In the United States today, the average Black and Hispanic students are about three years ahead of where their parents were in maths skills.
They’re roughly two to three years ahead of them in reading, too.
And while white students’ test scores in these subjects have also improved, they’re not rising by as much. This means racial achievement gaps – a key way of monitoring whether all students have access to a good education – in the country are narrowing, research by Stanford University shows.
But while the trend suggests progress is being made in improving racial educational disparities, it doesn’t show the full picture. Progress, the university says, has been slow and uneven.
Americans have long had a deep and abiding belief that education is the engine of opportunity in the United States. Schools, we believe, provide an opportunity for children—no matter their sex, their race, where their parents come from, or how meager their resources—to learn, to flourish, and to achieve the American Dream. There is truth to this belief: education in America has helped provide opportunities for millions of U.S. children, many of whom were not born and raised in advantaged conditions. But this truth is tempered by a large body of evidence demonstrating large racial, ethnic, socioeconomic, and, in some cases, gender disparities in educational success. This suggests that historically not all children in the United States have had equal access to the American Dream. Our educational system has provided opportunity, but has not always provide it equally.

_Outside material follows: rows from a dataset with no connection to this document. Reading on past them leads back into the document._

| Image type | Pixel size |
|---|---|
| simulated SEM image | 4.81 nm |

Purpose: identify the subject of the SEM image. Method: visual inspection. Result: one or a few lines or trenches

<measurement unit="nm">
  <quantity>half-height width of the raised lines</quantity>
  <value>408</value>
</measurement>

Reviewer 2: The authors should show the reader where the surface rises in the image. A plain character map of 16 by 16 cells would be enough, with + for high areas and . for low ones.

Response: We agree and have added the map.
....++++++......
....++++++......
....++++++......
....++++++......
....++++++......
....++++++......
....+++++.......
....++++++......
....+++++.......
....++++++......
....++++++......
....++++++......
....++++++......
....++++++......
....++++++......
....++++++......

The goal of the Educational Opportunity Monitoring Project is to use the best available data to clarify patterns and trends in the equality of educational opportunities and outcomes in the United States. Patterns of educational inequality have changed over time; they vary among states and school districts; they take different forms among students at different ages; and their trends in different population groups are not the same. Some aspects of educational inequality have been improving; others have worsened. A detailed understanding of these patterns and trends is essential both for understanding the causes of educational inequalities and for designing strategies to eliminate them.